Prizm News / September 1, 2018 / By Bob Vitale


From his votes against AIDS funding in the 1990s to his push to keep discrimination legal today, the Republican candidate for governor of Ohio has a record that speaks for itself.

By Bob Vitale

For a moment, Mike DeWine played the part of politician just as you’d expect from a man who has been running for office since the year ABBA released “Dancing Queen.”


The Republican nominee for governor of Ohio gave me a hearty handshake and a big smile when I introduced myself in an emptying Hilton ballroom in Columbus. I had just been part of a panel discussion on diversity and inclusion, and he had just accepted a local business newspaper’s diversity award for programs in the Ohio attorney general’s office.

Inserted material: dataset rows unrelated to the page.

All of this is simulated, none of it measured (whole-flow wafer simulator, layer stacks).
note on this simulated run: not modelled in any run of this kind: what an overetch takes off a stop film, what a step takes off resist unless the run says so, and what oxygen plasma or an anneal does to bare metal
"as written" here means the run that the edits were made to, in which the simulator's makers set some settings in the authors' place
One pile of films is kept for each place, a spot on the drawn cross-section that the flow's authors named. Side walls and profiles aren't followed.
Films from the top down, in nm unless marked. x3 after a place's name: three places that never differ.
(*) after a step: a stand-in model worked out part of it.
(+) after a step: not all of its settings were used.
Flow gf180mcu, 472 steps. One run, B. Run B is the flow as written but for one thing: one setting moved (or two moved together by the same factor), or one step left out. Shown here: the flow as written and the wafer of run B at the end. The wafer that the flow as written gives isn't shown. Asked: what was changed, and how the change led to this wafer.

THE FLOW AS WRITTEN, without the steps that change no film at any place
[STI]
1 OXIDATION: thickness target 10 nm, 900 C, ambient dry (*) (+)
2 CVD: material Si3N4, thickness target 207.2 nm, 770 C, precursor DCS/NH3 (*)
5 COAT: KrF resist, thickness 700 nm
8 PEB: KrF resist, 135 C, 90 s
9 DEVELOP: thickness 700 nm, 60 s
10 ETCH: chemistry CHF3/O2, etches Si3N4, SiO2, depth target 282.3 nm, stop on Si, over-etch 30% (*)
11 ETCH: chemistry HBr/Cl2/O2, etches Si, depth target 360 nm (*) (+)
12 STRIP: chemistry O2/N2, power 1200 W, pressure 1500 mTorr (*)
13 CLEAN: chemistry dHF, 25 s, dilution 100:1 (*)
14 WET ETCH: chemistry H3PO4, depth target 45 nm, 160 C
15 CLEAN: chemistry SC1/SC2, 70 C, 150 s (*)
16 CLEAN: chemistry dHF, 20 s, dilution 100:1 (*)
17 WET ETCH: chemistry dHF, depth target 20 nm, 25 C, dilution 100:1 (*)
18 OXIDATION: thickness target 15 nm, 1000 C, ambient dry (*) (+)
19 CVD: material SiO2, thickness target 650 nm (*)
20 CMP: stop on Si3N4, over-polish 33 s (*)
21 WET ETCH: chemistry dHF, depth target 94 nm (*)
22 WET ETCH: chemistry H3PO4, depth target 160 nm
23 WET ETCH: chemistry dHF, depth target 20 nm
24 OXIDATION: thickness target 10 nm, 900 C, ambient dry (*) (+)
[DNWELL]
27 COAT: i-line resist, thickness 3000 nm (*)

“Yeah! I saw you up there!” DeWine gushed. I got to the point.

“Given the theme of the day,” I said, “could I ask you a few questions about LGBTQ issues?”

The smile disappeared from the face of the man who had just been so glad-handingly friendly. We stood silent for a few seconds. “We’re not doing interviews today,” he said finally.

“Well, it’s not an interview, really,” I responded. “Just a couple questions about things like nondiscrimination and…”

“We’re not doing interviews today,” DeWine said again as he walked away.

His press secretary told me by email the next day that the attorney general had been unable to talk because he had to get going to a 2 p.m. press conference. From the looks of a later Facebook post, though, he still had enough time on his way out the door to gather nine employees, make sure one of them was holding that just-won diversity plaque and summon up another smile for a photographer.

‪Today, I was honored to receive the Outstanding Diverse Organization Award from Columbus Business First. This 2018…

Posted by Mike DeWine on Thursday, August 9, 2018

But DeWine’s reaction to my invitation to share his views on LGBTQ issues with LGBTQ Ohioans who vote, pay taxes and cheer for the Buckeyes just like everyone else shouldn’t be surprising. Ever since our issues began taking a more prominent spot on the national agenda during the 1990s, his positions have been closely aligned with some of our community’s most notorious foes.

“Mike DeWine is not a friend of the LGBT community,” says Edward Feighan, who served alongside the Republican in the U.S. House for eight years in the 1980s. Feighan, who represented suburban areas of Cuyahoga County, left Congress in 1993 and came out as gay in 1995.

“He was a pleasant colleague to work with,” Feighan says. “But he is a danger to the LGBT community in Ohio.”

After four terms in the U.S. House and four years as Ohio’s lieutenant governor, DeWine was elected to the U.S. Senate in 1994.

Jesse Helms tried to cut off all federal funding to the gay community health centers in the year that AIDS deaths reached their peak in the United States. DeWine supported his effort. (Photo from the Jesse Helms Center Digital Archives)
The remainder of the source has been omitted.